Over at the blog Inhabitatio Dei, Halden Doerge (who, by the way, copy-edited my book Ecumenism Means You, Too: Ordinary Christians and the Quest for Christian Unity in connection with his editorial duties at Cascade Books/Wipf & Stock Publishers) and Ry Siggelkow have co-authored a thoughtful post on "The End of Ecumenism" that may be of interest to readers of Ecclesial Theology. Doerge and Siggelkow raise important questions about the "end" of ecumenism--"end" as the goal of the modern ecumenical movement, "end" as the eschatology of the church that properly frames it, and "end" as the cessation of certain approaches to ecumenism that the authors understand to be unfaithful to this eschatology of the church. This post and the impressively reflective comment thread it engendered are encouraging signs that the quest for Christian unity is far from dead among younger theologians, ministers, and laypersons.
I want to affirm the ecumenical instincts expressed in this post, even while questioning its equation of formal bilateral and multilateral ecumenical dialogue with mere "negotiation." Ecumenism can be equated with negotiation only when church union discussions (like those related to the Leuenberg Agreement in Europe and the Consultation on Church Union in the United States) are read in light of what might be called an "ecumenism from below." There is also an "ecumenism from above," however, that corresponds to the concerns that Doerge and Siggelkow have rightly expressed regarding the kind of ecumenism targeted by the late Anglican Archbishop William Temple's often-quoted observation: "It is not by contrivance and adjustment that we can unite the Church of God. It is only by coming closer to Him that we come nearer to one another."

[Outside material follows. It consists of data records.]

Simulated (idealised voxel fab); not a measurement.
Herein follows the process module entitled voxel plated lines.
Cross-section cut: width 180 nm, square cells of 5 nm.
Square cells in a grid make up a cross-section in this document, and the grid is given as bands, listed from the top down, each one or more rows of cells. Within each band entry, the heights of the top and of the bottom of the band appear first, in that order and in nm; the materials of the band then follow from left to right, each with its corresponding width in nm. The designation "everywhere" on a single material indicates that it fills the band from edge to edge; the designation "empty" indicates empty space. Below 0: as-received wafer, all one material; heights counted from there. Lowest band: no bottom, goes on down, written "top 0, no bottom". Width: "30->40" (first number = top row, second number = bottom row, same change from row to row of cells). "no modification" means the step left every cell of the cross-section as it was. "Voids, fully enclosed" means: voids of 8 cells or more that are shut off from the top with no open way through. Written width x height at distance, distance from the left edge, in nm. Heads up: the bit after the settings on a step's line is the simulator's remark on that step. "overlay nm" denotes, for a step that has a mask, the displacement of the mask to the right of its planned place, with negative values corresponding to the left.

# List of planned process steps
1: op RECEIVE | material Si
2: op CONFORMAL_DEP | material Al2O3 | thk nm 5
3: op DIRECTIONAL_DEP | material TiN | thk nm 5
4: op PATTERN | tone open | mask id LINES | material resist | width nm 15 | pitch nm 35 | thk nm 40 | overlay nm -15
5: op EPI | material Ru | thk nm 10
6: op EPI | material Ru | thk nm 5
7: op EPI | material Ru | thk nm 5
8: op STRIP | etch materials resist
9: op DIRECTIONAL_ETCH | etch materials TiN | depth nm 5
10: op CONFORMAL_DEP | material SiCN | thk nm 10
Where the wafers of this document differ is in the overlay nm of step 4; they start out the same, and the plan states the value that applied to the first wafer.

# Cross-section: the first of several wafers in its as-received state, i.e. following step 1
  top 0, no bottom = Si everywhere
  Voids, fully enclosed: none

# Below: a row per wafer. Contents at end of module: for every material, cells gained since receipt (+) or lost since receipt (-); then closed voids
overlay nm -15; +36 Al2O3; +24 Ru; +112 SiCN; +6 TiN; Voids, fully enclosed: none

In a chapter on "Baptists, Praying for Unity, and the Eschatology of Ecumenism" that I contributed to A Century of Prayer for Christian Unity, ed. Catherine E. Clifford (William B. Eerdmans, 2009), I built on the appropriation of Ludwing Wittgenstein's concept of "concrete end-pictures" by the late Baptist theologian James Wm. McClendon, Jr. (1924-2000, pictured above left) in making my own case for an "ecumenism from above":
The church’s efforts to embody here and now the eschatological future disclosed in the biblical story ought to include the heeding of the dominical imperative of visible Christian unity. Two features of McClendon’s treatment of the eschatology at the core of the baptist vision support this assertion. First, McClendon echoes and builds upon Paul Althaus in defining eschatology as the division of theology that is “about what lasts; it is also about what comes last, and about the history that leads from the one to the other.” Second, McClendon draws from Ludwig Wittgenstein in developing the eschatological introduction to Doctrine [the second volume of McClendon's Systematic Theology] not in terms of a linear chronology of eschatological events but rather a series of interconnected “concrete end-pictures” suggested by the New Testament: the last judgment, the return of Jesus Christ, resurrection, death, hell, heaven, and the rule of God. To these focal concrete end-pictures identified by McClendon we should add the visible unity of the followers of Christ, for that is precisely the concrete end-picture envisioned by Jesus in his prayer for those who believe in him in John 17. This is a perichoretic unity that participates in the life of the Triune God (vv. 11 and 21-23a), is in the process of being brought to full completion (v. 23b), and is a visible witness to the world of the love of God (v. 23c). This prayer discloses a concrete end-picture in that it represents the eschatological hope of the person of God’s self-disclosure. Such unity is therefore what lasts and what comes last, and its process of being brought to completion belongs to the history that leads from the one to the other. If McClendon has characterized the eschatological essence of the baptist vision rightly, and if the quest for the visible unity of the church rightly belongs to the fullness of this vision as John 17 suggests, then Baptists are being true to their historic ecclesial vocation when they devote themselves to the quest for visible unity in faith and order.
Formal ecumenical dialogue and the reception of its results at the grassroots in embodied relationships can indeed participate in the history that leads from what lasts to the "concrete end-picture" of visible Christian unity that comes last. I'm glad to see such interest in furthering this needed conversation about it.
Thanks for posting this response, Steve! All the responses have been very interesting and helpful, this one extremely so.